China has approved commodities trader Glencore's $64 billion merger with mining group Xstrata.
The long-awaited approval from Beijing came after Glencore agreed to sell its stake in Xstrata's copper mining project in Las Bambas, Peru to a buyer approved by Chinese authorities.
It also agreed to supply a minimum volume of copper concentrate to China for a period of eight years.
Separately, Xstrata announced that its chief executive Mick Davis would not take the same role at the combined group for six months as had previously been intended – allowing Glencore's South Africa-born CEO Ivan Glasenberg to take control of the company straight away.
Mr Davis will "step down from Xstrata plc upon completion of the merger, currently expected to be 2 May 2013," Xstrata said in a statement.
He will receive a £4.6 million payment on top of the £9.6 million he was already due as part of the deal.
He will act as a consultant to the combined group until June 30 to assist with an orderly handover.

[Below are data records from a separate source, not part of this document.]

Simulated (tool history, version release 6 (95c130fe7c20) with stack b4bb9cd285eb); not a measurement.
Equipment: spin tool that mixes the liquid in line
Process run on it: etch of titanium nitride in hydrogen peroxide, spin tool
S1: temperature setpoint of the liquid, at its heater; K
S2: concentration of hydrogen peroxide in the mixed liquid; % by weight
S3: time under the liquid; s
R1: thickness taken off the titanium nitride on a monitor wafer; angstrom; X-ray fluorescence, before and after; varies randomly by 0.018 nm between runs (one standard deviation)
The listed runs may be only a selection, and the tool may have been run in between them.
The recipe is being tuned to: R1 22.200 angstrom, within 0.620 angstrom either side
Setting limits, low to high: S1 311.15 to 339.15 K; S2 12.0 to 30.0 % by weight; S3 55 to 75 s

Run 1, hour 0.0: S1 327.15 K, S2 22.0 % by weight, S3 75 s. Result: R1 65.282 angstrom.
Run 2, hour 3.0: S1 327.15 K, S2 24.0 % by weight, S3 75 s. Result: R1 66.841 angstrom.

"I look back on the past eleven years at Xstrata with enormous satisfaction. I have had the great pleasure and privilege of working with a talented and committed group of leaders. Together we were able to build a $50 billion global company from a $500 million minnow, delivering significant returns to our shareholders in the process," Davis said. "At the same time we created a unique culture that empowered individuals to perform and identify opportunities to create value, while making a positive and lasting contribution to the communities and countries in which we work."
The merger will create one of the world's biggest metals and commodities firms.